Mailing the envelopes required the same care as buying them. A few at a time, in post boxes all over town, over days. No suspicion. We filled a suitcase at a time, took them down to our hired car, and dribbled them out across Cape Town. Carey drove, I posted. On one occasion I had left the flat before him, and stepped into the lift with my suitcase. Two policemen got in on the floor below. For the second time, I was convinced I had been caught. Imagined martyrdom gave way to blind terror.

‘Going away?’, one of them said. I did manage to smile, and nod. I think I probably said I was an English visitor, and we were exploring their wonderful country. The lift stopped at the ground floor. ‘Allow me’, the policeman said, picking up my suitcase. ‘It’s heavy. Where is your car?’ I walked alongside him, praying (old habits die hard) that the locks wouldn’t snap. He lifted it into the boot for me. ‘I don’t know what you women carry in your cases’, he said. ‘Have a nice weekend.’

I have very little memory of Cape Town, although recollections of apartheid are seared into my consciousness. A parallel existence propping up a white supremacist fantasy, backed up by unspeakable violence and repression. The horrors of fascism and the anti-semitic and racist holocaust it had released in Europe were still fresh in mind. To be silent faced with the crude inhumanity of apartheid was hard to bear: ‘boys’, who helped us load and off load our packing cases, stripped of the dignity of their manhood; ‘whites-only’ privileges, from buses to benches to public lavatories (always superior and more numerous); the everyday humiliations of black people whose poverty, as they queued while the whites sailed to the fore in separate lines, was all too apparent in their cheap clothes and inadequate shoes. Of course we knew about the iniquitous legislation of the regime, but to see it in action, and be powerless to say anything in case our cover was broken, was hard.

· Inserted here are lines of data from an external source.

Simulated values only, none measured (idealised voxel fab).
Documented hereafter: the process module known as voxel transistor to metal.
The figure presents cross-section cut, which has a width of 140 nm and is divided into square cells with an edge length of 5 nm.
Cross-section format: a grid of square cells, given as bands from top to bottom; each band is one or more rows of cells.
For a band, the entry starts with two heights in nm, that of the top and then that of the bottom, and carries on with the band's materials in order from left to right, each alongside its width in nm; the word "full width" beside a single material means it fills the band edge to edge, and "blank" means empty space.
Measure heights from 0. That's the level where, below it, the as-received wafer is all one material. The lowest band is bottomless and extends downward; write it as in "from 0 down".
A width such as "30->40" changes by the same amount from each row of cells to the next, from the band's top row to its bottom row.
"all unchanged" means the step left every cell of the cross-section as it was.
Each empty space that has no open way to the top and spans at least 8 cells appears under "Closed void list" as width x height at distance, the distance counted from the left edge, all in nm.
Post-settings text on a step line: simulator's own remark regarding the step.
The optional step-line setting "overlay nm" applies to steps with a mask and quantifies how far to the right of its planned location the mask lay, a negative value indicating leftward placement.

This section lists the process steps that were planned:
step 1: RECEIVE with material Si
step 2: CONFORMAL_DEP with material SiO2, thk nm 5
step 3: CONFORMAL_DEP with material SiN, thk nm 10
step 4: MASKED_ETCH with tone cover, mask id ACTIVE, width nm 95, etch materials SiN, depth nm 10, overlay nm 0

I don’t recall how long we were in South Africa. One week. Two. Perhaps three. We had to dispose of our tea chests, and their contents, but the remote dump we were told to visit proved to be inhabited, wrecks of cars or rough cardboard shacks housing workers and scavengers. It was not a place visited by whites, and we panicked in case we were caught. We returned, repackaged the chests, rang up the Union Castle line, shipped them back home. The next day we were on a flight from Cape Town to Johannesburg, where we would change planes, and head back to England (in those days it was not possible to fly direct).